Chicago's teachers went out on strike this morning for the first time in 25 years after contract talks with school authorities collapsed.
The walkout followed months of talks between Mayor Rahm Emanuel and union leaders on issues including compensation, health benefits and teacher evaluations.
More than 26,000 teachers and support staff hit the picket lines today, while the school district tried to keep nearly 400,000 pupils occupied.
"This is a difficult decision and one we hoped we could have avoided," Chicago Teachers Union president Karen Lewis said.
"But we must do things differently in this city if we are to provide students with the education they deserve."
Ms Lewis said progress had been made but not enough to avert a strike.
Union officials said the outstanding issues included standardised student testing that would "cheapen" the school system and a teacher evaluation system that would cost 6,000 teachers their jobs within two years.
The district had been offering a raise of 2 per cent a year for four years.
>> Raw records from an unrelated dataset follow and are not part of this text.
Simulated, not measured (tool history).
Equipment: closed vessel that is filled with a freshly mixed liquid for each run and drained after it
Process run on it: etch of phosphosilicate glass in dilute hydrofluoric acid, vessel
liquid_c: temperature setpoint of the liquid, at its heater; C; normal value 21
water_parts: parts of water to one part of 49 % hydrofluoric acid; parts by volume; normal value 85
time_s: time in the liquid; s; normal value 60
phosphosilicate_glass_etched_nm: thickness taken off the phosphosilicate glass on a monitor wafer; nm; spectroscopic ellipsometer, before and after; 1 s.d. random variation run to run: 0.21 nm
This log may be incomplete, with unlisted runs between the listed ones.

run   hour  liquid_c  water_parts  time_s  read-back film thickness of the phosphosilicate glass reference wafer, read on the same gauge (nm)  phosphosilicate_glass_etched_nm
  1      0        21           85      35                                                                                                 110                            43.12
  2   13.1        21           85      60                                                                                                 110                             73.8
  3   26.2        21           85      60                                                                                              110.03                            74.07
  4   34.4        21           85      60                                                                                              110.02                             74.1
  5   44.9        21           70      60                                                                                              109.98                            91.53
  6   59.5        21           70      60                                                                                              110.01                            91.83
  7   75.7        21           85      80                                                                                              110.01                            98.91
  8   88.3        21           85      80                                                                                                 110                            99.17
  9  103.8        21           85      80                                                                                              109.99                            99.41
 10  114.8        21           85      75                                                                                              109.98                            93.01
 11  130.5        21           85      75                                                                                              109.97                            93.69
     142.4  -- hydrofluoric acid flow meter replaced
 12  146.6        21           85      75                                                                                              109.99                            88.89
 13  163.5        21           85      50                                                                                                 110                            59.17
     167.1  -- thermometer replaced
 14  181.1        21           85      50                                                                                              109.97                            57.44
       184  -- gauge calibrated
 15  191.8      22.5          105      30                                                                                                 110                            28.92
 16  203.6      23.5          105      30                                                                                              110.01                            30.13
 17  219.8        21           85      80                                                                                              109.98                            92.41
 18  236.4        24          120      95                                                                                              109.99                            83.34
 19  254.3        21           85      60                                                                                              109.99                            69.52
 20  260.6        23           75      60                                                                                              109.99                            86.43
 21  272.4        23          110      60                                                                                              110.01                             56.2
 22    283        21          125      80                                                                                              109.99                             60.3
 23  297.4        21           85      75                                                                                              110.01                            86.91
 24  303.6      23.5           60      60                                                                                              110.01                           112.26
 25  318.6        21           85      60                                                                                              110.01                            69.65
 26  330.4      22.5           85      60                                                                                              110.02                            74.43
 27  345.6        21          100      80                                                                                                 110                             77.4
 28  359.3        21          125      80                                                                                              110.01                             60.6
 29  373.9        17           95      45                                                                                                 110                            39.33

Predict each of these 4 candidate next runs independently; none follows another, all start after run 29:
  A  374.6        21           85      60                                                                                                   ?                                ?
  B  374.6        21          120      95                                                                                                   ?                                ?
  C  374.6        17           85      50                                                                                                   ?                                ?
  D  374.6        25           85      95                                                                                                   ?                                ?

The union called that offer unacceptable and countered with a demand for a 19 per cent raise in the contract's first year.
When he took office as mayor last year, virtually the first act of the former White House chief of staff was to scrap 4 per cent raises for teachers.
Mayor Emanuel then asked the union to reopen its contract and accept 2 per cent pay raises in exchange for lengthening the school day for students by 90 minutes. The union refused.